To suggest these poll results support Brooks’ contention that Obama and company are out of the mainstream is ludicrous, particularly if you look at that same March 2009 poll at the time of the stock market’s nadir.

  • People were split 50-50 on wanting “smaller government and fewer services or bigger government and more services”
  • 54% said it was a “good idea for the government to exert more control over the economy than it has in
    recent years.”
  • 56% thought Obama’s stimulus plan was a “good idea.”

The poll was wide-ranging, and if anything, doesn’t merely not support Brooks’ contention that Obama is out of sync with the American people; the poll actually refutes Brooks’ thesis.

Moreover, there is no evidence that Obama and company want to dissolve free markets or abandon capitalism for socialism as Brook argues.  Why does The Post let him draw such fallacious and dishonest conclusions?

The article, given precious center-front page placement in Outlook, is replete with disingenuous, erroneous or duplicitous conclusions.

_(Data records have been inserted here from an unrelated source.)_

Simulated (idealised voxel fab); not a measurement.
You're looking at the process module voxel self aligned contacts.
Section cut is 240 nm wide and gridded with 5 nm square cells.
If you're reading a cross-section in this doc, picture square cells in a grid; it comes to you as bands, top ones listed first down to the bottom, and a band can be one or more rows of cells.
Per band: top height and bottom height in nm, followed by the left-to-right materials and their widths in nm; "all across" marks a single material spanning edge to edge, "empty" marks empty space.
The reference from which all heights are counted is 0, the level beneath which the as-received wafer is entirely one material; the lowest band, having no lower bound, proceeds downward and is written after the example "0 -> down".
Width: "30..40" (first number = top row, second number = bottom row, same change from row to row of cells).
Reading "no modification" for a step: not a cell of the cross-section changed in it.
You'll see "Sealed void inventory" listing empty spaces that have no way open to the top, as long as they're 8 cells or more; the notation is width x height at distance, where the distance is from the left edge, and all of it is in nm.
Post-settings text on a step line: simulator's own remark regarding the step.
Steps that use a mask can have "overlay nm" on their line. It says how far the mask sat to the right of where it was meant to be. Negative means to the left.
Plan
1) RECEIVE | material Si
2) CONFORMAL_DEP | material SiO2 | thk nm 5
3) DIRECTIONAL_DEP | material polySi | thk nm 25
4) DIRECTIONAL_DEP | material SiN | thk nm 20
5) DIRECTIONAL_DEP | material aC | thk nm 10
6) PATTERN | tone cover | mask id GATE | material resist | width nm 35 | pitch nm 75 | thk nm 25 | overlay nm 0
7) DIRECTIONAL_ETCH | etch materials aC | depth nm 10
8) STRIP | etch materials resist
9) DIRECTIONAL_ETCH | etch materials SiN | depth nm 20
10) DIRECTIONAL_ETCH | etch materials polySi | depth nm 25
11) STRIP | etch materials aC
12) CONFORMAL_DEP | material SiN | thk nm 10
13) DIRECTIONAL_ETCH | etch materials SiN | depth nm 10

If we reject the administration’s narrative, the 70-30 nation will remain strong. If we accept it, and base our nation’s policies on it, we will be well on our way to a European-style social democracy. Punitive taxes and regulations will make it harder to be an entrepreneur, and the rewards of success will be expropriated for the sake of greater income equality.

Brooks also argues that unfettered permission to maximize profits without regard to societal good is not only preferable but a convenient measure of success.

Earned success involves the ability to create value honestly — not by inheriting a fortune, not by picking up a welfare check. It doesn’t mean making money in and of itself. Earned success is the creation of value in our lives or in the lives of others. Earned success is the stuff of entrepreneurs who seek value through innovation, hard work and passion. Earned success is what parents feel when their children do wonderful things, what social innovators feel when they change lives, what artists feel when they create something of beauty.

Money is not the same as earned success but is rather a symbol, important not for what it can buy but for what it says about how people are contributing and what kind of difference they are making. Money corresponds to happiness only through earned success.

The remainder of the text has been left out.